1 year ago this Sunday my world changed completely. Here is the post when everything happened.
1 year later and it still hurts. There is not one day that goes by that I do not think of Dax. It still hurts...just not as bad. I do not cry every day. I do not get upset as easily when someone mentions him or the situation. I am still healing. Every day is a process. I will never be over what happened nor am I ever going to forget.
The hardest part is the last memory I have is Dax in a casket. I hate that I had to see him like that and that he had to go through so much at such a young age. I would give anything for him to be here today.
I have had to answer things for his sister, questions she should have never had to ask. I have had to sit through court hearing after court hearing and stare at the child that did this, the child that caused so much anger and hate in me. It has taken time and is still is taking me time to try and forgive him.

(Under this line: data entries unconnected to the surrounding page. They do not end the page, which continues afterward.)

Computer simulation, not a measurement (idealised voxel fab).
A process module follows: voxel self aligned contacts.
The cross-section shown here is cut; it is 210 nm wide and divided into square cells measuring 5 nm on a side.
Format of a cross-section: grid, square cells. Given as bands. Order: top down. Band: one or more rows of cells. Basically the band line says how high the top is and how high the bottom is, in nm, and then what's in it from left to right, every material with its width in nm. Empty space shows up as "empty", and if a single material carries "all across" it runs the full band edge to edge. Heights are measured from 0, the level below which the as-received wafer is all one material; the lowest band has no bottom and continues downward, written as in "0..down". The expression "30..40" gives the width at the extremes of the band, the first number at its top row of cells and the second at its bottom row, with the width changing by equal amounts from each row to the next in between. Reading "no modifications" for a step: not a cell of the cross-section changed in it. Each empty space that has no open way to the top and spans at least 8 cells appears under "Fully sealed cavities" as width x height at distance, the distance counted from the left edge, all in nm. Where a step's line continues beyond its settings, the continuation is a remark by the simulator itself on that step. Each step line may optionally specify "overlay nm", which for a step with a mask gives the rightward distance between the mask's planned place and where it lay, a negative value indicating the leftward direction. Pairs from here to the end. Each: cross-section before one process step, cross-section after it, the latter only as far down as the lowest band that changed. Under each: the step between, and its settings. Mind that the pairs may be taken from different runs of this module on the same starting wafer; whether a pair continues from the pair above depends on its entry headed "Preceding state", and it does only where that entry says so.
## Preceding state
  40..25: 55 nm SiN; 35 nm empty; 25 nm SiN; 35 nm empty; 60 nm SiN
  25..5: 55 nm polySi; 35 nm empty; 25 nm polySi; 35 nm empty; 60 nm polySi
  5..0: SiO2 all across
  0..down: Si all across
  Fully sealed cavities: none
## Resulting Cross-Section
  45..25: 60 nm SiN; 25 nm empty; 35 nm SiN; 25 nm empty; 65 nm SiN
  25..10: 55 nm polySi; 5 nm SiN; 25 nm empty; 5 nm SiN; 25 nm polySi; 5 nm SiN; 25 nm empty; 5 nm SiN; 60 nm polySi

The big thing is I do not want Dax remember for being the boy who got shot. I want people to remember him for his energy, his fun and playfulness, his character and personality. Everyone loved him and loved being around him. He was a good kid. He loved to test the limits and try to get away with as much as possible but he was an amazing child who was so so smart.
He now has a family hurting and healing and missing him deeply. At night when I am outside I talk to him. Crazy..but I do. I feel like he is always with me and will always be.
I love and miss my little weasel and we will be together again.